Congratulations to Michael Shanks. He was an exceptional byelection candidate. That’s a tough gig. Traditionally you’re treated as an irritating legal necessity by your party organisers and a risk to be managed by your press office. Michael was rightly identified as an asset to Labour and will be a superb MP.
Before I slip into a happy sleep, four quick thoughts on why tonight matters:
This milestone result creates a virtuous circle for Labour in Scotland.
The SNP’s leadership crisis will be exacerbated by their resource crisis.
The terrible campaign shows the nationalist machine has broken down.
The Tories lost more than their deposit tonight.
The Night That Scotland Hit Back.
Byelections are either moments or milestones. Some results simply confirm existing political realities and are moments that are soon forgotten, others make history as they herald a shift in the political reality. This election is a milestone.
When Donald Dewar won the Garscadden byelection in 1978 he used his victory speech to proclaim:
“We have changed the psychological climate up of Scottish politics…it’s the night that Scotland hit back.”
Donald’s victory saw a swing against Labour but was seen as halting the SNP’s insurgency. Michael’s victory tonight will go down in history as the night that ended the SNP’s unchallenged hegemony in Scotland.
Tonight was risky for Labour. My party is like an underperforming football team which has been bought by a billionaire. Last season we would have been delighted by any win, now suddenly the expectation is that we should dominate. That Anas Sarwar and Keir Starmer led us into a winning position is a huge achievement - to have delivered a victory like this is extraordinary. The confident buzz between the party activists grazing the buffet in the party offices in Rutherglen earlier won’t go away.
Before tonight, polls had suggested that Labour’s recovery represented something in the region of an 11-point swing from the SNP. That was a prediction, this is a result. This is the first time the SNP have lost a Westminster seat they hold at a byelection. Real voters have gone even further than the polls suggested, delivering a swing of 20.5% away from the SNP and towards Labour.

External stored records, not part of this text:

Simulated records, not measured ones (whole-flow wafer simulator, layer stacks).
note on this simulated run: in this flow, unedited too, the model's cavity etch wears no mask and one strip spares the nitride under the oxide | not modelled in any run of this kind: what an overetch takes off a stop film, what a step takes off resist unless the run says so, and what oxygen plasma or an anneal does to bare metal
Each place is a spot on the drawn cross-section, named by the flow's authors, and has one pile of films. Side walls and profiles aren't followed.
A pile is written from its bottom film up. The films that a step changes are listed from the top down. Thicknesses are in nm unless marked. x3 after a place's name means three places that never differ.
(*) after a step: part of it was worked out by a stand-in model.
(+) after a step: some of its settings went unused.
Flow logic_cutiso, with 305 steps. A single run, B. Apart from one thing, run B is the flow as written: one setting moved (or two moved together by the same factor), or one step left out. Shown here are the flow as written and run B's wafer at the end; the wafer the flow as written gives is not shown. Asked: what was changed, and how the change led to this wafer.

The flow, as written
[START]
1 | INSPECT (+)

It is political kryptonite for a nationalist party to lose the support of the nation it arrogantly claims to exclusively represent. Missing from the SNP talking heads on TV tonight was any recognition that this result might have anything to do with anything they have done in government. Their arrogance is so habitual that they are incapable of the humility this moment requires.
Instead of self-reflection, it is more likely that an even weaker Humza Yousaf, knowing that his job now depends on limiting losses, will retreat towards his core support. The same desperate dynamic we saw at this week’s Conservative Party Conference may now take hold in the SNP.
It will be noted everywhere that this result eases Keir Starmer’s route to Downing Street. Every 12 seats that Labour wins in Scotland effectively takes around two points off the national swing needed to defeat the Tories across the UK.
This win creates a virtuous cycle for Scottish Labour: a party that can win in Scotland is more likely to win across the UK; a party that is more likely to win across the UK is more likely to convince more Scottish voters that Labour, and not the SNP, offers change at the general election.
This result needs to be understood in dynamic terms. It is the beginning of something, not the end.
Amidst this Earthquake, Yousaf’s Jaiket’s on a Shoogly Peg.
The SNP is a party that is now in a leadership crisis but also, importantly, a resource crisis. Yousaf’s party attracted just £4000 in donations in the first quarter of this year.
The 11 seats where the SNP majority is smaller than the one they were defending in Rutherglen will now be thrown overboard. The limited money that SNP HQ has will now shift to defend seats that, before tonight, were viewed as safe. As SNP resources flow out of these marginals, Labour resources will now flood in.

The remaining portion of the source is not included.